EVOLUTION OF THE AMERICAN CIRCUS CLOWN

by Rodney Huey, Ph.D.

Clowns predate the circus by several hundred years. But the moment a comic slack rope walker named Fortunelly stepped into the circular ring of Philip Astley’s (1742-1814) first circus performance outside London in 1768, the clown had found a new home. For the next 250 years, clowns have been practically inseparable from the circus. Wherever you find a circus, odds are good that you will also find a clown creating havoc, mischief and mayhem.

In the United States, the evolution of circus clowning is an interesting one, primarily because American clowns did not have the long comical heritage as did their European counterparts, such as mountebanks, charlatans, court jesters, Shakespearean clowns or characters of Italy’s commedia dell’arte. American clowns had to learn from one another and the audience. A successful American clown in the 19th– and early 20th-century circus earned his/her stripes by trial and error during a performance. If the audience laughed, then it was funny. If not, then it was back to the drawing board.

Another interesting aspect of the American circus clown’s evolution was that there was no formal training or lines of succession. Many legendary American circus clowns during the first half of the 20th century were former circus performing artists or staff members before becoming clowns. For example, Otto Griebling (1896-1972) began his circus career as a bareback rider; Lou Jacobs (1903-1992) was an acrobat and contortionist; Felix Adler (1898-1960) worked during the summers as a water boy before joining the circus cast; and Duane Thorpe (1924-1995) was a wardrobe assistant before turning to clowning.
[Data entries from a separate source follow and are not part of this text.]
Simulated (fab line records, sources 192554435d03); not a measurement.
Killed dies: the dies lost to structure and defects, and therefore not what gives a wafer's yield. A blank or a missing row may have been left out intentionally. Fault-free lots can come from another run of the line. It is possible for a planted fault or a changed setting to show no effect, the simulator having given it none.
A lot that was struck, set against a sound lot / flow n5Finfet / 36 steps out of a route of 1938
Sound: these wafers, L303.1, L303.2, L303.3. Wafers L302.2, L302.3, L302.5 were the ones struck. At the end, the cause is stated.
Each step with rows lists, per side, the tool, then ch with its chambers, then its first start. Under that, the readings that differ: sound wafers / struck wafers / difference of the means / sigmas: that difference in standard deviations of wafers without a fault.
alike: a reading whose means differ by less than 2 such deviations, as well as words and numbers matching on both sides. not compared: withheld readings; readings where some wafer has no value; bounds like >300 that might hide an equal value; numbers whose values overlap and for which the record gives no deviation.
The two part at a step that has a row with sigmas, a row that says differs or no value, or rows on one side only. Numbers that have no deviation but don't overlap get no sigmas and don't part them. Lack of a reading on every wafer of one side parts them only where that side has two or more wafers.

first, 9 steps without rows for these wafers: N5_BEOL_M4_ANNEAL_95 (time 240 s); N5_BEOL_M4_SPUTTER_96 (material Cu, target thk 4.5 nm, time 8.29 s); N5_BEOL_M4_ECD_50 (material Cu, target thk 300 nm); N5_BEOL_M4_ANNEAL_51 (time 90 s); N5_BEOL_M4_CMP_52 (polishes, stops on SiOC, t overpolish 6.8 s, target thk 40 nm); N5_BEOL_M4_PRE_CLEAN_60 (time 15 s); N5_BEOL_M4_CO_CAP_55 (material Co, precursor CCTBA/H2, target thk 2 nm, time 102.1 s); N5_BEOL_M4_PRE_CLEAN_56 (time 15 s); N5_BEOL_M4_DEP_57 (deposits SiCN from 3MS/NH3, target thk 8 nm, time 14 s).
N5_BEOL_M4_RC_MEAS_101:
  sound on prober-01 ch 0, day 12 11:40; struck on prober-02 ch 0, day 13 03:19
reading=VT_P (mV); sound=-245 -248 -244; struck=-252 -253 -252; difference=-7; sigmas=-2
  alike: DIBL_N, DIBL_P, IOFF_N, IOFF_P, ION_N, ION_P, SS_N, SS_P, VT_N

However, when American circuses fell on hard times after the end of WWII, aided by the introduction of television into American homes, one by one circuses began to close, including the granddaddy of all American circuses – Ringling Bros. and Barnum & Bailey Circus. By the mid-1950s, the once-vibrant circus industry was practically shut down, again including the Ringling show that folded its Big Top tent after the final performance in Pittsburgh, Pennsylvania on July 16, 1956. Here is where the face of the American circus clowning began to change.

Rock ’n’ roll concert promoter Irvin Feld (1918-1984), along with his brother Israel (1912-1982), revived the tour for the Ringling show in 1957, booking it into modern air-conditioned sports arenas that were being built in practically every major and secondary city in the United States. This arrangement worked for a decade for Ringling owners John and Henry Ringling North, as well as for the Feld brothers. However, in 1967 the Feld brothers, along with Texas Judge Roy Hofheinz (1912-1982), pooled together their money to buy the iconic, and by this time, lackluster Ringling Bros. and Barnum & Bailey Circus, signing the papers in an elaborate ceremony at the Colosseum in Rome on November 16.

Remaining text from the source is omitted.